Use Cases and Similarity Function Recommendations

This section provides recommendations you could use in different scenarios based on empirical best practices for the selection of similarity functions. The similarity function, and especially, the parameters best suited are highly dependent on the data. Software AG recommends OneData Matching similarity as the default function.

Entity names like full names of persons or companies usually require the most sophisticated similarity algorithms. As discussed in many research papers, hybrid similarity measures offer the best results in matching quality because they combine the strengths of character- and token-based algorithms. For single names, like given names, birth names or surnames of persons, a robust character-based similarity would suffice. Jaro-Winkler offers the most efficient and quick character-based heuristic.

As full person and company names usually contain swapped, added, or missing words, a combination of token-based similarity with a secondary character-based similarity works best. Therefore, a hybrid measure usually deliver high quality matches. You could use Monge-Elkan combined with Jaro-Winkler as the secondary metric.
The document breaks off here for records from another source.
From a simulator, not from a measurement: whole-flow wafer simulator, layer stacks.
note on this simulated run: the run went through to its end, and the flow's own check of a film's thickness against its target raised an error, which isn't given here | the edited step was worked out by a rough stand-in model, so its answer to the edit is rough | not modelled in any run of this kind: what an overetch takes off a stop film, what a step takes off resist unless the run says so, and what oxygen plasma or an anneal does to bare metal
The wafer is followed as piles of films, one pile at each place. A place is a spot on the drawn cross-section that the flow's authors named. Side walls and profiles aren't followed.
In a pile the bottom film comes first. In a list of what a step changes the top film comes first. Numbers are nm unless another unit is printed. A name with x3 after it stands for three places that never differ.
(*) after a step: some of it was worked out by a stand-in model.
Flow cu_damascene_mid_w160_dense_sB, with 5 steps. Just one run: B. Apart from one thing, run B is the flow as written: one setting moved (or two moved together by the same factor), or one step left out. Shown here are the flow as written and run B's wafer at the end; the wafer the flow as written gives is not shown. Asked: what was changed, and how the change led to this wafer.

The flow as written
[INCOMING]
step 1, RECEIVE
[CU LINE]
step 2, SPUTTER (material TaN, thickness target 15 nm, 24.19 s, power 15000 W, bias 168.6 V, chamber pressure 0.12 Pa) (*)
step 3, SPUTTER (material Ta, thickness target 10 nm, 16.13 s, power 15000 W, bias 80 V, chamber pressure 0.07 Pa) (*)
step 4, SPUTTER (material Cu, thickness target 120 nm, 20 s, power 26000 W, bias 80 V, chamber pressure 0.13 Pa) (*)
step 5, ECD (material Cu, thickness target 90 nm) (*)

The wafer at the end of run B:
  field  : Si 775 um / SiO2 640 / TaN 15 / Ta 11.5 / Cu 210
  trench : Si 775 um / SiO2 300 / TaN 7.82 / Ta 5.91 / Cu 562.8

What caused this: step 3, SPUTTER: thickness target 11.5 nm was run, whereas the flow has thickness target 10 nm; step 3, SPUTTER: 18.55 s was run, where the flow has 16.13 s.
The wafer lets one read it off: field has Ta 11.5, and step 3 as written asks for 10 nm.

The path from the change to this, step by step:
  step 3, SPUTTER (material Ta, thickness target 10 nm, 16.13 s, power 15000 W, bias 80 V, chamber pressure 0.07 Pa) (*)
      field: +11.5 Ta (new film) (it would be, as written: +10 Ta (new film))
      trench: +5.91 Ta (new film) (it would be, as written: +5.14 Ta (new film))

Identifiers like ZIP codes, phone numbers, email addresses and the like, usually do not show big variations apart from different normalizations and formats. Values are either very similar and contribute important duplicate information, or they are too dissimilar to provide valuable information. Duplicate ZIP codes, phone numbers, and so on, mostly contain one or two data elements or modified characters. Values containing more changes should not be considered duplicates. A character-based similarity like Damerau-Levenshtein that also counts adjacent character swaps as one edit operation is a good fit for identifiers. Additionally, robust normalization is important for such values. For example, you might want to convert phone numbers to a standardized format before performing the matching operation.

Names of cities, streets, and other similar data, tend to be slightly more standardized than full person or company names. However, they have more variations than identifiers like ZIP codes. They require a similarity function which is more flexible than, for example, Levenshtein. For such data, Jaro-Winkler or Sift3 offers quick and reliable results.